Adding a New Table to a Running Debezium Oracle Connector

59 views
Skip to first unread message

Gergely Jahn

unread,
Aug 17, 2025, 5:09:24 PMAug 17
to debezium

Hi Community,

Let’s say I have a running Debezium Oracle source connector, and I am currently capturing changes from 15 tables after performing an initial snapshot. I would like to add a new table and start with an initial snapshot for that table only, while continuing streamed data capture for the existing tables. Once the snapshot for the new table is complete, I want the streamed data capture to continue for it as well.

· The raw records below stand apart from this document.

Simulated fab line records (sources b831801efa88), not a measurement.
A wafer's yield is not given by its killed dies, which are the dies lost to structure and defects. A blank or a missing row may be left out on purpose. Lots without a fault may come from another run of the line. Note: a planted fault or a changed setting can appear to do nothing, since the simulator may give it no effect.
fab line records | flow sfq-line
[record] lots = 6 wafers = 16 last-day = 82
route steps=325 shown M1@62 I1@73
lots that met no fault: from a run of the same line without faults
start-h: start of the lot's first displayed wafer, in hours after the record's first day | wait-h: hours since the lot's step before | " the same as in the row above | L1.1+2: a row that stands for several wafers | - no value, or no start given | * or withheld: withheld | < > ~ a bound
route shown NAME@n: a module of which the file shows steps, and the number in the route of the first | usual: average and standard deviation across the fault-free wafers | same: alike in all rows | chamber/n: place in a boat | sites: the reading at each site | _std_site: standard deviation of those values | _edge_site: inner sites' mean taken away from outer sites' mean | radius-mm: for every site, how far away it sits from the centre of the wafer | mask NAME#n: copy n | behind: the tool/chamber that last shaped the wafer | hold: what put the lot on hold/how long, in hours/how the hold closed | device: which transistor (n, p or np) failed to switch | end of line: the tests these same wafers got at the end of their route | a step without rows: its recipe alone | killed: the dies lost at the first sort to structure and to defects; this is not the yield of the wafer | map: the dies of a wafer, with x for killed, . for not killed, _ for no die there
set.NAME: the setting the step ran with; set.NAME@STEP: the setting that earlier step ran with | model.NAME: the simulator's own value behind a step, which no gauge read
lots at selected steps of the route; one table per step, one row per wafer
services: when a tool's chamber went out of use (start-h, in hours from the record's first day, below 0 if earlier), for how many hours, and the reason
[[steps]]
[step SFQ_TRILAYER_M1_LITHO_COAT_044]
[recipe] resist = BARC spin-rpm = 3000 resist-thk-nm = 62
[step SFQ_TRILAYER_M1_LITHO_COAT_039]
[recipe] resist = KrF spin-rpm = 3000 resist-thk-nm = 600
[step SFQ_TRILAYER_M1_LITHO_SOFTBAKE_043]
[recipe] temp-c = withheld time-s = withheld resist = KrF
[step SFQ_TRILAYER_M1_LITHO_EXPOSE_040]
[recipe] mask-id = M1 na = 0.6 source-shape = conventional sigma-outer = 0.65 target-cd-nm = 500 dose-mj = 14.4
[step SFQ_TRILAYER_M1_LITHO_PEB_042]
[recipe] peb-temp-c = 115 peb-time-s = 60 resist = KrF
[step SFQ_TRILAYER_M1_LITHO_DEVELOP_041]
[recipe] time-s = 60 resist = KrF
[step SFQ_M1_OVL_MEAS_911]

With signaling, I can initiate a blocking snapshot, but I have some timing concerns. Suppose I update the configuration and add the new table to the include list. When I deploy the updated configuration, Debezium will start streamed data capture for the newly added table and may produce some records to the Kafka topic from current updates. If I then initiate a blocking snapshot, those streamed records will already be in the topic, so the snapshot records will follow them. Once the blocking snapshot is completed, streamed data capture will continue.

This results in the sequence:

[streamed data capture #1][snapshot][streamed data capture #2]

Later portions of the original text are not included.